Interpreting the GUI

Our BAMS article on SHARPpy provides an overview of the various insets and information included in the SHARPpy sounding window. Included within the paper is a list of references to journal articles which describe the relevance of each aspect of the SHARPpy sounding window to research in atmospheric science and the scientific forecasting process. This documentation repeats some of the information included in the BAMS article and describes the various parts of the SHARPpy GUI.

Additional resources for interpreting the GUI include the SPC Sounding Analysis Help and Explanation of SPC Severe Weather Parameters webpages. The first site describes the SHARP GUI, which is the basis for the SHARPpy GUI. The second can be used to help interpret some of the various convection indices shown in the SHARPpy GUI. Not all features shown on these two sites are shown in the SHARPpy GUI.

Skew-T

Various sounding variables are displayed in the Skew-T, which is a central panel of the GUI:

  • Solid red – temperature profile

  • Solid green – dewpoint profile

  • Dashed red – virtual temperature profile.

  • Solid cyan – wetbulb temperature profile

  • Dashed white – parcel trace (e.g., MU, SFC, ML) (the parcel trace of the parcel highlighted in yellow in the Thermodynamic Inset.)

  • Dashed purple – downdraft parcel trace (parcel origin height is at minimum 100-mb mean layer equivalent potenial temperature).

  • Winds barbs are plotted in knots (unless switched to m/s in the preferences) and are interpolated to 50-mb intervals for visibility purposes.

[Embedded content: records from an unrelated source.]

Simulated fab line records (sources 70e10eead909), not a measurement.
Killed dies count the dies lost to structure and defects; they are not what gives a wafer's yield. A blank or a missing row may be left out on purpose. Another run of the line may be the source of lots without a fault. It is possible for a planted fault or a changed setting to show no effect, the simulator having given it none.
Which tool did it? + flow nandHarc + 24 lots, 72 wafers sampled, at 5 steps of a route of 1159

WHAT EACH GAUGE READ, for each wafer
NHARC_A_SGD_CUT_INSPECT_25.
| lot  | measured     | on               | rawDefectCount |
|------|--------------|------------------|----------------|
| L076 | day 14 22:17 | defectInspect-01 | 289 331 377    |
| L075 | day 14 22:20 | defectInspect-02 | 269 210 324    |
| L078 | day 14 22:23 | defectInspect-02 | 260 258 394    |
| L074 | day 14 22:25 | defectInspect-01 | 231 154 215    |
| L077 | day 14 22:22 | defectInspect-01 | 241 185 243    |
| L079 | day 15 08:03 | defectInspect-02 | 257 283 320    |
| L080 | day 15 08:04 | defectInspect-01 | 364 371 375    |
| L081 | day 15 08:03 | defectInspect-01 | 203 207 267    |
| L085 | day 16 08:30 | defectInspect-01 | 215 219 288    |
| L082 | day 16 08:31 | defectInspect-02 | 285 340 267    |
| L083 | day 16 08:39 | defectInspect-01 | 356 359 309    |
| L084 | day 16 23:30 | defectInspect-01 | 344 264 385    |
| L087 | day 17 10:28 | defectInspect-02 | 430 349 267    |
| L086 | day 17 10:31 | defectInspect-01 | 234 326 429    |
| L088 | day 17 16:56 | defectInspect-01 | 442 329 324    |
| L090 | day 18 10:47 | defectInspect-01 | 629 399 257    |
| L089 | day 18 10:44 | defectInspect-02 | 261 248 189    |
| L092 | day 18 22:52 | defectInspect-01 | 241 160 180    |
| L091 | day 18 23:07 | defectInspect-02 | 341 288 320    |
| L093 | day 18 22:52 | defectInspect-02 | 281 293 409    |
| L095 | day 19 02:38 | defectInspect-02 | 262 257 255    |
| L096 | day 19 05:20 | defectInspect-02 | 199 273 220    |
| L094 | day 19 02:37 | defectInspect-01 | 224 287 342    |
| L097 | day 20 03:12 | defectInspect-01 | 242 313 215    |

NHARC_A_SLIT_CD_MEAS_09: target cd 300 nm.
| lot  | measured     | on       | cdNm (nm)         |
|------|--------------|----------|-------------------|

  • If a vertical velocity profile (omega) is found (e.g., sounding is from a model), it is plotted on the left. Blue bars indicate sinking motion, red bars rising motion. Dashed purple lines indicate the bounds of synopic scale vertical motion. Units of the vertical velocity are in microbars/second.

Note

When analyzing model forecast soundings, the omega profile can be used to determine whether or not models are “convectively contaminated”. This phrase means that the sounding being viewed is under the influence of convection and therefore is not representitive of the large-scale environment surrounding the storm. When omega values become much larger than synoptic scale vertical motion values, users should take care to when interpreting the data.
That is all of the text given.